1 Chronicles 29 Devotional
By Pastor Lawrence
It’s likely that you’ve heard an expression before similar to this one: “when the man died, his dream died with him,” which is sort of an Ecclesiastes point of view signifying that the life labors and aspirations of a man often come to naught. That frustrating sense of futility that is often associated with our finite works is sometimes set in contrast to God’s will and God’s work which is always brought to fruition. Thus for a man’s works to stand the test of time, it would make sense for him to pursue God’s works and join his creator and redeemer in building something that would last, and that is exactly what David sought to do in the remainder of his life, to give the majority of his time and resources into building up the kingdom of God on earth that would benefit not only his contemporary generation but also many generations to come.
The Chronicler has continually focused on the twin themes of God’s kingdom and God’s temple throughout this book to flesh out God’s covenant with David to bring forth God’s promise of righteousness and rest through the rule of the messianic king. Every decision and action that David has taken in these passages since the revelation of the Davidic Covenant has been in preparation for the temple of God to be built and for the Son of David to reign on his throne forever. He has already appointed all the priests, singers, and gatekeepers to their respective rotations. He has already chosen all the materials along with the craftsmen and weavers to shape them. He has already pointed out his successor and taught him what he needs to know to take up the scepter. The only thing that remains are the offerings and supplications made on behalf of the temple and the kingdom.
Not wanting to build anything for God that cost him nothing personally, David did not simply tax the people, as our government leaders do today so casually, but first showed them the importance of the project through his own gifts given in devotion unto God and his kingdom. Like the widow who was commended for the giving of her mite, David gave a vast sum of treasure from his own storehouse, consisting of gold and silver, bronze and precious jewels of various kinds. He then charged the people saying, “Who then will offer willingly, consecrating himself today to the Lord?” And the leaders of Israel were the first ones to respond to this appeal also giving very large gifts unto the Lord for the building of the temple. And then the people followed their lead giving generously unto God’s holy place. And the Chronicler records that the people rejoiced with a whole heart that they had offered freely to the Lord, and this caused David to rejoice greatly as well.

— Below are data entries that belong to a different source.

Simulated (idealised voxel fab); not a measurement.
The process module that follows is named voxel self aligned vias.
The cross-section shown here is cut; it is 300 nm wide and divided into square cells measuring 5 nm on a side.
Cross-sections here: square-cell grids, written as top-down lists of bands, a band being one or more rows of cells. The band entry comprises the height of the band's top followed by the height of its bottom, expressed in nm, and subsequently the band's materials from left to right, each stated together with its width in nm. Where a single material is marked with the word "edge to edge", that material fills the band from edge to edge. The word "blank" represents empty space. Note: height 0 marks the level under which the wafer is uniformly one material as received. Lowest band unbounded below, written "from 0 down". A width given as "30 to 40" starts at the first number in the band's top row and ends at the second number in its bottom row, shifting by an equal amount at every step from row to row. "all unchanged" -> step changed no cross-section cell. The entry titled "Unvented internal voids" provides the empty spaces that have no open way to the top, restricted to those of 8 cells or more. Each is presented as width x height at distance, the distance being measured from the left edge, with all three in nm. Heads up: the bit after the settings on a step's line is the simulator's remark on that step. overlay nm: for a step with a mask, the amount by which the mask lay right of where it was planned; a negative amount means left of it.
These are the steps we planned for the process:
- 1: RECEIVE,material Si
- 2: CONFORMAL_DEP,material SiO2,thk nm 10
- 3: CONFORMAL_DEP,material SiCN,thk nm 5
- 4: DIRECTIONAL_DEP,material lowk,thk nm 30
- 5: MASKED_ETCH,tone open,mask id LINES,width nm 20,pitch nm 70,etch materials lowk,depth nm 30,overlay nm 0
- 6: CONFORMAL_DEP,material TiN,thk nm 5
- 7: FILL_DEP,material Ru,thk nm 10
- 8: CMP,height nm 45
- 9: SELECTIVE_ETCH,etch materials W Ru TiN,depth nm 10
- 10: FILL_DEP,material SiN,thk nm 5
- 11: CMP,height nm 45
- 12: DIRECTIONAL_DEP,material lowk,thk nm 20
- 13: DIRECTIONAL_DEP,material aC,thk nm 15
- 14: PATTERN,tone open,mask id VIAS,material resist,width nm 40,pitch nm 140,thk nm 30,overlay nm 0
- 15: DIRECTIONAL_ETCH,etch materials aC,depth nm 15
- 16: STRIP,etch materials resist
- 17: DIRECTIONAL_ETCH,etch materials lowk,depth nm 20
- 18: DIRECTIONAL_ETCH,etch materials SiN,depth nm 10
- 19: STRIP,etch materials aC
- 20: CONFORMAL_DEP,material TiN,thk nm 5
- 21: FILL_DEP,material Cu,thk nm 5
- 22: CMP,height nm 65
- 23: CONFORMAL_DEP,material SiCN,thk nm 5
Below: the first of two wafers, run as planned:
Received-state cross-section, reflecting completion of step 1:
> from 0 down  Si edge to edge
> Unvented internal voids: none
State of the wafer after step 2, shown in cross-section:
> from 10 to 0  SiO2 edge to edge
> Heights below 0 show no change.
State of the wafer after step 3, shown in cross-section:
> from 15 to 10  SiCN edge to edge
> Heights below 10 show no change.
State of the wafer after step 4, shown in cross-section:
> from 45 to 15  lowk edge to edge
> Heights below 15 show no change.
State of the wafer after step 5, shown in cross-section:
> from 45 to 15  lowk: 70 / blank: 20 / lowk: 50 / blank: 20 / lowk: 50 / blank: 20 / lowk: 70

With the same eager expectation, David once again handed the scepter over to his son Solomon in the sight of all the people expressing great pleasure in God’s anointed one who would take his place and do even greater works than these. And this too was designed to rally the people to revere and to serve the Son of David, which they did with great joy at this time. Just as they had offered up their monies unto the Lord in the building up of the temple, so they had offered up their loyalty and service unto the king, who stood in the place of God mediating his will amongst the people of Israel. And again the people rejoiced and David delighted in this wonderful consecration and celebration amongst God’s people causing him to break out in praise unto God.
In vv.10ff, David gives thanks unto God for such a day as this in which all of God’s people revel in God’s temple and in God’s king. In considering all the ways of the God who had condescended to him in love and who had initiated such a glorious covenant with him and his people, David piles on the praise of the “greatness and the power and the glory and the victory and the majesty” of the Lord, acknowledging that He is the king overall and that riches and honor and power all come from him. And instead of begrudging the great amount of treasure handed over to the Lord, David rejoices in the fact that the Lord had blessed them with so much wealth that they could give in such a generous way unto God’s kingdom, for God had taken a lowly people out of Egypt and had made them to ride now on the heights of the earth.
But David would not be content with this initial display of zeal for the things of God. In the rest of his prayer David is pleading for his people that the Lord would sustain this wholehearted devotion unto God the rest of their days long after he has passed away. Likewise, he is praying for his son Solomon that he too would walk wholeheartedly with the Lord keeping his commandments and building up God’s kingdom and temple. For David was determined that this dream would not die with him, but that he would give his last breath and spend his last prayer on building up the kingdom of God for the generations to come.